Gratitude * Sunday
Sunday’s heartfelt tradition.
A time to slow down, to reflect, to be grateful.
A list of gratitudes, our gratefulness feeds one another.
Quoted from Taryn Wilson
Joining the Gratitude Sunday Tradition at Wooly Moss Roots.
O, cold snowy day,
stay the day and go away.
Clear roads make my way.
I didn’t want to write about this before the winter holidays: grief is one of the issues that arises during holidays. We don’t talk about it much. After all, we are trying to celebrate and make merry, to “be happy”. Grief is there nonetheless and for some of us the monster in the room affects our ability to enjoy the winter holidays. I’ll write about it now the holidays are done and that gives me another year to think about it and prepare against the next round of festivities. They come around so quickly these days.
Grief is about more than the loss of a loved one, which for me is at the extreme end of a spectrum. The grief spectrum isn’t rated; at any one moment one loss can feel as strongly as another despite any perceived or unperceived degree of difference. I’ll not list the people who have already gone from my life or the beloved pets, independent and dependent companions whom I sometimes failed. Failure being its own form of grief.

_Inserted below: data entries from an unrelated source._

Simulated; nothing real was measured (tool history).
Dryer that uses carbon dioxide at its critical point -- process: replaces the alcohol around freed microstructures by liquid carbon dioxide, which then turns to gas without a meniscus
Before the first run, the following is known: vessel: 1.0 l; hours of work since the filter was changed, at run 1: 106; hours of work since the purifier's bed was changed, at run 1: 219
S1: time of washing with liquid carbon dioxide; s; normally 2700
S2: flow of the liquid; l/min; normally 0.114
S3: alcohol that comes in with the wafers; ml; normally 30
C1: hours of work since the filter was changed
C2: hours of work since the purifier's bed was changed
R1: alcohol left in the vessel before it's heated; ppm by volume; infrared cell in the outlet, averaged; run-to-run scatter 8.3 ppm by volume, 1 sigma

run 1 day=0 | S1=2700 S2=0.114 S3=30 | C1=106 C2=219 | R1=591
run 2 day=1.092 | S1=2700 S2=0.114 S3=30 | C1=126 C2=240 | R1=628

Grief includes the loss of abilities, like when one realizes the days of youth are gone. When the risks are greater than the benefits. When you remember the different bodies you’ve had and what the other ones used to look like and feel like. When your body becomes dry and babies are no longer a possibility. When mobility limits your world. When driving is no longer an option. When food doesn’t taste good or digest well, but you know you have to eat. When all video and TV viewing require sub-titles. When large print becomes your friend. When your dresser drawer is full of granny panties instead of lacy bikinis. When you have to plan rearranging the furniture because what used to take an hour now takes three days. When you can’t remember an event all your siblings do, and you were the star of the event. When all your elders have gone and you are now the oldest person in your family.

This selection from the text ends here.